Why I’m Going to Library School.
Or I Finally Realized the Obvious.
This fall I will be going back to school to get my Masters in Information Sciences. (That’s just a fancy way to say library school.) It’s been fourteen months since I graduated college with a BS in history and an English minor. (Side note: How important are minors? I feel like they don’t matter much in the grand scheme of things but I always say my degree is in history and English. I don’t know why. I think history is cool enough on it’s own. I think history is way better than English. Hence the order and level of attention they received from me.)
I had no clue what I wanted to go to grad school for and so after college, I ended up moving back in with my parents and somehow as a millennial in the 21st century, with a liberal arts degree from a tiny school and no real work experience I managed to find part time work at a public library. And I guess that’s where it all went down. That’s where I decided, basically a year to the day of my college graduation, that I wanted to be a librarian.

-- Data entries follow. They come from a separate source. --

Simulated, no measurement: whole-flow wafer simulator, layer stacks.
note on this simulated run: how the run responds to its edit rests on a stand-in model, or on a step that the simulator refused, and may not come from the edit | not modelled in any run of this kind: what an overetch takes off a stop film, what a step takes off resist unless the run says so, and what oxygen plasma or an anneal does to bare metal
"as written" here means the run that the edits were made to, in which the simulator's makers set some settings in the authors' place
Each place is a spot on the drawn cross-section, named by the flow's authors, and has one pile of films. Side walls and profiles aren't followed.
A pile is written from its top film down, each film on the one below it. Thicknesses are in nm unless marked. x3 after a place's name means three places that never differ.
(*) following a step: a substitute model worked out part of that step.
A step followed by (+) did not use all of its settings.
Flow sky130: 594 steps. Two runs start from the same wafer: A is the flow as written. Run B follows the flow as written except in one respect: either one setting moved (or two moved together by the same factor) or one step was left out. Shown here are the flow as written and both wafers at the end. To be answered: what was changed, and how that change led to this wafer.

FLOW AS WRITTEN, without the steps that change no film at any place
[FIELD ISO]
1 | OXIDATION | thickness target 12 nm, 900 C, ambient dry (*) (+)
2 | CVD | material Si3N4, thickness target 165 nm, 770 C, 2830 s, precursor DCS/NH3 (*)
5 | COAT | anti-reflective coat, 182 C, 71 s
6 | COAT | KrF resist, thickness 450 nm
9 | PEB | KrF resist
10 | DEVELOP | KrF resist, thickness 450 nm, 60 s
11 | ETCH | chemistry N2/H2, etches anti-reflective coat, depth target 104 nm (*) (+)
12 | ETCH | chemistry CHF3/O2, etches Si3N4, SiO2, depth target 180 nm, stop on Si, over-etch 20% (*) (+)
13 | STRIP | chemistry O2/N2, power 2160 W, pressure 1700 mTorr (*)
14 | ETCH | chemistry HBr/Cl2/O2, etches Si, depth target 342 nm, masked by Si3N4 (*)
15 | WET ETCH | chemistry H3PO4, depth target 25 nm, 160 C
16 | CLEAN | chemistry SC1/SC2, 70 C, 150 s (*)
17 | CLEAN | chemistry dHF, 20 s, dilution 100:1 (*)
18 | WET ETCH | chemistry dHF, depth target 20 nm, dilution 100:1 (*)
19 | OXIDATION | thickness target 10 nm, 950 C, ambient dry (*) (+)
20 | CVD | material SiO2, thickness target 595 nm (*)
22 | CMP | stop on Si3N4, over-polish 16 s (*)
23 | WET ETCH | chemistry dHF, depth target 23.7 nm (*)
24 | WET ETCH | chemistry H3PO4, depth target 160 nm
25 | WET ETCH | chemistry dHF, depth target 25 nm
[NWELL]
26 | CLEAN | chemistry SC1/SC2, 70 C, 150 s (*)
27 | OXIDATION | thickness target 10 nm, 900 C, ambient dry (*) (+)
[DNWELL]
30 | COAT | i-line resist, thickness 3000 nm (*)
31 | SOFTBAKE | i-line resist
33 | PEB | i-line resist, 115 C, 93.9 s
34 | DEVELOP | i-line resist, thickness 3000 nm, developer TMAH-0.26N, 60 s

But really, it started way before that.
Let’s start in the present and work our way back:
I currently work part time in the reference department at a super amazing public library. And even though the commute up to this fancy-schmancy city is far away from my little town, I love it. I love the quiet in the mornings when I get in before we open. I love learning to know the volunteers. I love seeing kids excited about books and misfit teenagers finding community in programming. I love making a cute little old lady’s day cause I found her book for her. I love being creative with displays and projects. I love never running out of things to read. I love feeling like I work in a magical place that truly makes a difference in the community through all the incredible services we offer.
I also currently volunteer with the Harry Potter Alliance, a super amazing international non-profit that uses the power of storytelling to turn fans into heroes. I’ve worked with the HPA in a variety of ways, from currently volunteering at an international scale as an editor, to starting a university chapter while in college; and I’ve learned a lot from the community and the work we’ve done. I’ve learned a lot about myself. I learned that I like being part of a team. I learned that I don’t totally crumble when in a position of leadership. I’ve learned that I work well, perhaps even better, with diverse crowds. I’ve learned that things like books, community service, and literacy mean a lot more to me than I even thought possible.
My first library job was in college. I was a student worker in my school’s little library for two years. It wasn’t always fun, but I remember being so grateful when I got the library as my work study assignment. And the people, namely the two on staff librarians that loved all the same things I loved — history, ballet, Germany — were constantly encouraging me to pursue a career in library sciences. I guess they saw it all way before I did.
But even further back, more than just what I’m doing now and what I’ve recently done, there is also my childhood.
A bizillion years ago when everyone had a blog and everyone was reading blogs, I had a blog and was reading blogs. Honestly I don’t know if it was the normal thing for a high school girl, but it was normal for me and my small group of blogger friends. One blog that I read was written by a teen services librarian at a public library. And I just remember thinking, wow, she has the coolest job. I have no idea why I didn’t realize right then that I could have that kind of job too.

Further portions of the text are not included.